Jean François Boissonade de Fontarabie
Paris 1774 - Passy 1857
French classical scholar, was born at Paris on the 12th of August 1774. In 1792 he entered the public service during the administration of General Dumouriez. Driven from it in 1795, he was restored by Lucien Bonaparte, during whose time of office he served as secretary to the prefecture of the Upper Marne. He then definitely resigned public employment and devoted himself to the study of Greek. In 1809 he was appointed deputy professor of Greek at the faculty of letters at Paris, and titular professor in 1813 on the death of P. H. Larcher. In 1828 he succeeded J. B. Gail in the chair of Greek at the College de France. He also held the offices of librarian of the Bibliotheque du Roi, and of perpetual secretary of the Academie des Inscriptions. He died on the 8th of September 1857. Boissonade chiefly devoted his attention to later Greek literature: Philostratus, Heroica (1806) and Epistolae (1842); Marinus, Vita Procli (1814); Tiberius Rhetor, De Figuris (1815); Nicetas Eugenianus, Drosilla et Charicles (1819); Herodian, Partitiones (1819); Aristaenetus, Epistolae (1822); Eunapius, Vitae Sophisiarum (1822); Babrius, Fables (1844); Tzetzes, Allegoriae Iliados (1851); and a Collection of Greek Poets in 24 vols. The Anecdota Graeca (1829-1833) and Anecdota Nova (1844) are important for Byzantine history and the Greek grammarians.
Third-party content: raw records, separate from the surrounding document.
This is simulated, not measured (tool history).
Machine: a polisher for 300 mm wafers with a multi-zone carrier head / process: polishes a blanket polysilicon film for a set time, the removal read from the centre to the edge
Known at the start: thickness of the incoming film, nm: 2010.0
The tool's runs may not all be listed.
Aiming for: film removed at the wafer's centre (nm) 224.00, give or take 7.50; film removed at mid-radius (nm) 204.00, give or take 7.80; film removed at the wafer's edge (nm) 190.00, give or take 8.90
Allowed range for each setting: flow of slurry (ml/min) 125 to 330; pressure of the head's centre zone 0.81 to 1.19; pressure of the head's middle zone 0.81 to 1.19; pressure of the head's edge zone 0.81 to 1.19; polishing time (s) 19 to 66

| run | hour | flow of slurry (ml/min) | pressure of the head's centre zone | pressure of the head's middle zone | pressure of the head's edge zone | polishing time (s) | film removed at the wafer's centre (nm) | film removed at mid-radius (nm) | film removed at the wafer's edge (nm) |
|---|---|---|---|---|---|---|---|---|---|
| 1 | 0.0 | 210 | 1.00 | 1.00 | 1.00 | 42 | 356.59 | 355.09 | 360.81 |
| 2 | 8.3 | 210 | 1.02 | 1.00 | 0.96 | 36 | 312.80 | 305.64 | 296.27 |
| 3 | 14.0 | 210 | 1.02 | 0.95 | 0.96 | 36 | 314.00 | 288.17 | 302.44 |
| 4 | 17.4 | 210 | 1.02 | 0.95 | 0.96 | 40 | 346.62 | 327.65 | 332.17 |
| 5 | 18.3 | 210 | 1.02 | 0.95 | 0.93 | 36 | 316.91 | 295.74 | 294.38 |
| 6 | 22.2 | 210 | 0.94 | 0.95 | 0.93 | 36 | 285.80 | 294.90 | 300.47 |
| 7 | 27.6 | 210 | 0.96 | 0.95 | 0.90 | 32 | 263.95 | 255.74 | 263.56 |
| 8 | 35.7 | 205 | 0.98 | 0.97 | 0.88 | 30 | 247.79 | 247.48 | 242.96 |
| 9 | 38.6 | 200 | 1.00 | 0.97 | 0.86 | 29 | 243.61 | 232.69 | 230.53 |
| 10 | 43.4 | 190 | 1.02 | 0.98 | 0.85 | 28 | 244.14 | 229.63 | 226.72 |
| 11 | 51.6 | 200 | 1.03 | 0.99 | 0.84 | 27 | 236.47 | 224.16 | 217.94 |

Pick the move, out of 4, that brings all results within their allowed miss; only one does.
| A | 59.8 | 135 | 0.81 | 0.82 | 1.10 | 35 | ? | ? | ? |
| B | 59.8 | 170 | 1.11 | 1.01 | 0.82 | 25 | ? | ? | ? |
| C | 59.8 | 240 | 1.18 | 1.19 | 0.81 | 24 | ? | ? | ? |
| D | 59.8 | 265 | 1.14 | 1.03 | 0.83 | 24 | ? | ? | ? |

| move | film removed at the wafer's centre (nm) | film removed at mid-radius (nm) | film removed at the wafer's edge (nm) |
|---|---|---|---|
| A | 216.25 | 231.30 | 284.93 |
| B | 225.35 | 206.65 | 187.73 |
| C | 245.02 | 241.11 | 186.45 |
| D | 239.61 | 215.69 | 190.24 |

1911 Encyclopedia Britannica
Main works: Poetarum græcorum sylloge (Parisiis 1823-1826); Anecdota græca (Parisiis 1829-1833); Anecdota nova (Parisiis 1844).
Bibliography: É. Egger, Mémoires de littérature ancienne, Paris, A. Durand 1862, pp. 1-15; P. Leguay, Boissonade (Jean François de Fontarabie), in Dictionnaire de biographie française, Paris, Librairie Letouzey et Ané 1954, tome VIe, col. 856-857.